In 2008, Michel Abood launched a one-man importing business based in New York City, armed with a handful of family-owned, value-oriented organic and biodynamic wines. A decade later, Abood, along with his business partner David Sugarman, has built Vinotas Selections, with offices in Manhattan and San Diego, into a top portfolio of small, environmentally conscious producers, with more than 100 wines at multiple price points available in 17 states.

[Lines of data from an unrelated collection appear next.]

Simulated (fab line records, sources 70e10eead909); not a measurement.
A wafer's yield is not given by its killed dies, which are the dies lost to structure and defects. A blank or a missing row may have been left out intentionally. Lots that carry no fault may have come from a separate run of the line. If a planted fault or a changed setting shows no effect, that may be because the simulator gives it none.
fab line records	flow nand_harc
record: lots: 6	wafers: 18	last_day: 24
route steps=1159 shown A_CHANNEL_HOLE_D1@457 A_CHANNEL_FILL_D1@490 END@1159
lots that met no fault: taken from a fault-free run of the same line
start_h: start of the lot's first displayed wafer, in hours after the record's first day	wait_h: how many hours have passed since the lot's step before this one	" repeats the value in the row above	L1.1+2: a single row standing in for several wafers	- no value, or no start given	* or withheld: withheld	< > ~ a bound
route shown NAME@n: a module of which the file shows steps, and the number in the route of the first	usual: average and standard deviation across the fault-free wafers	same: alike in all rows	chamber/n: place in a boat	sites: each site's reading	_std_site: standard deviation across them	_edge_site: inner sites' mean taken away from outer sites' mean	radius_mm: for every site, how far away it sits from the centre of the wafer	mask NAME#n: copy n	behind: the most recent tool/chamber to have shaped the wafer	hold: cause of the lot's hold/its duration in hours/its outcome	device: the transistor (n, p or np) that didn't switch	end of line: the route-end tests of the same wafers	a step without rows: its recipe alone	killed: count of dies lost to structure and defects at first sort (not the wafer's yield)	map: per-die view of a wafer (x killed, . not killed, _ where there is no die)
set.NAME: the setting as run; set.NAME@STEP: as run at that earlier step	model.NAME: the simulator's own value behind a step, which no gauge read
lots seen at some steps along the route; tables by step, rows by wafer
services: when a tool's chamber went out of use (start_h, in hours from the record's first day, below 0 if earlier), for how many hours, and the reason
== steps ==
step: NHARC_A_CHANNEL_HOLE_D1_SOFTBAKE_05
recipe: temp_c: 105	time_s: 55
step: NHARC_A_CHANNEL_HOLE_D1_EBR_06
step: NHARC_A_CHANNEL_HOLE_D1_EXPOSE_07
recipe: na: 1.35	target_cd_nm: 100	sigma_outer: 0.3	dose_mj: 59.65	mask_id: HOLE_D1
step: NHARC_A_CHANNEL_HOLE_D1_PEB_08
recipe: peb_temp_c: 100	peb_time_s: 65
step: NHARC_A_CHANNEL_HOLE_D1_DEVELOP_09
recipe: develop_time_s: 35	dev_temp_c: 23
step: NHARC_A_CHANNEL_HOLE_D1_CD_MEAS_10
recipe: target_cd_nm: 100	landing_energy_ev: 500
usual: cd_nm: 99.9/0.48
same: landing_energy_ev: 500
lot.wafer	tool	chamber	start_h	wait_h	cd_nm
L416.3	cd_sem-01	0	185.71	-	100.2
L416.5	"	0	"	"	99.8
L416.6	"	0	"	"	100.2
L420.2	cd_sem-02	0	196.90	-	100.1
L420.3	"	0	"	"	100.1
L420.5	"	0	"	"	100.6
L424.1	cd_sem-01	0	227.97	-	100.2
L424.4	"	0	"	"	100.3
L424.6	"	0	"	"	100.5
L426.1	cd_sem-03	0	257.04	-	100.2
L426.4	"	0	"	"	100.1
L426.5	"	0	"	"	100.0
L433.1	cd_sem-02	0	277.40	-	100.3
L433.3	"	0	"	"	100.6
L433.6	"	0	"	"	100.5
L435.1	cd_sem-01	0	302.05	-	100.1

Over the years, the goal—to champion boutique producers making high-quality wines according to organic, biodynamic, and natural principles—hasn’t changed, but the scope of the business certainly has. As Vinotas scales up to higher-end producers, new wine regions, and emerging U.S. markets, the team maintains a focus on providing value to both producers and buyers alike, sticking to its core philosophy to create sustainable growth.
Organic Value
Few would consider it a fortunate circumstance to open the doors of a new business on the day the stock market plummeted, but it may have been in the cards for Vinotas Selections; the recession ended up creating a demand for less expensive wines, like the ones in the Vinotas portfolio. A former lace designer who grew up between New York and Paris, spending summers in Toulouse sipping from his grandfather’s wine glass, Vinotas founder Abood long had a love of wine. After regularly discovering excellent but little-known, small-production French wineries during overseas travels, Abood left his job in 2006 in lace design and set out to found a national importing business.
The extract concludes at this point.